9:44 pm: Donald Trump got applause (though not resounding applause) when he accused Senator Paul of saying that “They can kill us, but we can’t kill them,” but loud boos from when he called for China-like restrictions on the Internet (which I agree is weird and scary talk).  There’s definitely a very particular sort of crowd in the room tonight.

9:42 pm: Dr. Carson gets some of the loudest applause of the night for no other reason than because he was asked if the punishing air attacks he called for against the Islamic State would kill thousands of civilians.  Watch the exchange: He got huge applause because he was asked that question about his own military strategy.

9:40 pm: “Donald, you aren’t going to be able to insult your way into the Presidency.  That isn’t going to happen.”  That’s Governor Bush, calling a toupee a toupee.  It’s the right thing to say, it sounds right and it goes over well; it won’t stick.  It never sticks.

9:3o pm: Wolf tries to get Senator Cruz to admit that he has implied he would use Vietnam-style massive bombing campaigns against the Islamic State, which in its home territories of eastern Syria and western Iraq could kill thousands of civilians.  He says he wants those airstrikes to be surgical…which would leave us with the approach President Obama is following already.
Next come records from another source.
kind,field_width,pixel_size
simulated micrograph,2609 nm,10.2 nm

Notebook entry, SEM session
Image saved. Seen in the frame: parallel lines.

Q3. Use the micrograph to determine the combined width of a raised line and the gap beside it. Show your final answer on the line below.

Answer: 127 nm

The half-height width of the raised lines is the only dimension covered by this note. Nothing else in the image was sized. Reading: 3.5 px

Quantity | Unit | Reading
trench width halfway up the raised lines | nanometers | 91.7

Senator Rubio calls for expanding the military budget, notes that the Islamic State can’t be completely destroyed by air strikes, and criticizes Senator Cruz for what a short-sighted support of military budgets that were constrained by deep sequestration budgets cuts that weren’t in the interest of US Defense policy.  Rubio is consistently impressive in discussing Defense, foreign, intelligence and national security policy.  He’s shining onstage tonight.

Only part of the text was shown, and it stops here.